Several southeastern utilities, meanwhile, are seeking to import wind resources from states further west. Southern subsidiaries Alabama Power Co. and Georgia Power Co. said they plan to purchase more than 900 MW of wind generation from Oklahoma and Kansas, while the TVA has 1,250 MW of wind power under contract and is searching for more renewable energy projects, according to a spokesperson.

Simon Mahan, executive director of the Southern Renewable Energy Association, said, “We are buying a significant amount of wind energy from other regions — we just haven’t built a lot yet.”

Diverse grid

As more utilities propose massive build-outs of solar power in the region in bids to reduce carbon emissions, some are questioning whether the region can build a carbon-free grid without wind power complementing solar — even if that solar power is backed by battery storage.

When Duke Energy Corp. in August filed integrated resource plans with regulators in the Carolinas, it proposed six scenarios that all add significant amounts of wind power. Regulators will scrutinize the plan this year.

One scenario would add 750 MW of onshore wind. A second would add 2,850 MW of onshore wind and 2,650 MW of offshore wind. And a scenario with no new gas generation calls for 3,150 MW of onshore wind and 2,650 MW of offshore wind. Much of those new wind projects would be added toward the end of the 2020s.

“Is it possible to get to at least 50% [carbon reduction] by 2030 without wind and rely on increasing our solar and our storage?” asked Glen Snider, director of integrated resource planning and analytics at Duke Energy, in an interview. “That is possible. I think it becomes much more challenging when you move beyond 2030 when you get to the much more aggressive carbon-reduction goals.”

Katharine Kollins, president of the Southeastern Wind Coalition, a Raleigh, N.C. nonprofit, said wind power is going to be an “absolutely critical” supplement to solar power and battery storage.

“Diversity is key; it’s just like a good financial portfolio,” she said. “You don’t want to be overly reliant on only one generating source when you’re talking about a carbon-free grid.”

Opening up

Without a regional transmission operator coordinating the regional power grid, southeastern utilities operate in some of the most closed energy markets in the nation, making the integration of renewable energy, particularly wind power, challenging. But some utilities, such as Duke and Southern Power, are moving toward sharing resources.

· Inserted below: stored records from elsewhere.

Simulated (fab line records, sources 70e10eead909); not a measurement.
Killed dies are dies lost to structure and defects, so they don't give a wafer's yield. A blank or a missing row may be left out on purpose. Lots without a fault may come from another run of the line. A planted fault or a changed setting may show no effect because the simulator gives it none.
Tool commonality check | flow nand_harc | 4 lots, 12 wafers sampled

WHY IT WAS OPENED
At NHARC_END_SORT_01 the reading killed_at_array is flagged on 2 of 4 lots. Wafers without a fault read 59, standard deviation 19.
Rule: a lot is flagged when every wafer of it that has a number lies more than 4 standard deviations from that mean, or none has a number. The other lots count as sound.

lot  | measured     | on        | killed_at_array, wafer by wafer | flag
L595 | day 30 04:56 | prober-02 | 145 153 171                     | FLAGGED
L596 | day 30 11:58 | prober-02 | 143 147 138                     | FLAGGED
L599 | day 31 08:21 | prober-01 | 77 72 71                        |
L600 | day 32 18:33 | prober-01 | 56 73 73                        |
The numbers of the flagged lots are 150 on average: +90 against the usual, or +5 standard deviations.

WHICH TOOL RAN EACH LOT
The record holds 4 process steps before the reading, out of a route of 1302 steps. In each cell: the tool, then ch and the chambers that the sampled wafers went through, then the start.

On Dec. 11 a coalition of southeastern utilities filed a proposal with Carolina regulators to establish an energy exchange market that advocates say could help the region integrate more renewable energy. The potential market participants commissioned a study that envisioned a renewable energy-based future in the region. The study foresaw up to 3,600 MW of new offshore wind and 4,700 MW of new onshore wind additions through 2040. A baseline outlook, which used the market participants’ existing integrated resource plans, found only 631 MW of new wind power additions.

The utilities involved in this effort have said the market they seek to establish would not operate in precisely the same way as an energy imbalance market, nor would it prevent the establishment of an RTO.

Such cooperation “would help to further open the markets to independent wind developers,” said Jennifer Chen, president of energy policy consulting firm ReGrid.

“The degree to which wind investments occur depends on interconnection and transmission, and the transmission-owning utility cannot have incentives to favor its affiliate generation-owning companies,” Chen said in an email. “The RTO region would also need access [to] wind rich areas, such as offshore and Appalachia, but with near-future technologies this includes much of the Southeast.”

An Energy Innovation: Policy and Technology LLC study released in August modeled resource plans for utilities in seven Southeastern states against the benefits of establishing a regional transmission organization. The study, produced with GridLab and Vibrant Clean Energy LLC, found that establishing an RTO could lead to the installation of 41 GW of onshore wind capacity by 2040 in the region.

“Defying the traditional notion that wind power is not a viable generating resource for the Southeast, the model builds a substantial amount of onshore wind throughout the region, owing to both the rapidly declining cost and increasing hub heights and rotor diameters of new wind turbines,” the study said.

Taller turbines

In its 2019 annual report, the American Wind Energy Association found the average hub height of installed wind turbines was 90 meters, up from 82 meters in 2015. Wind power proponents hope turbine heights north of 100 meters can better capture wind speeds in the Southeast.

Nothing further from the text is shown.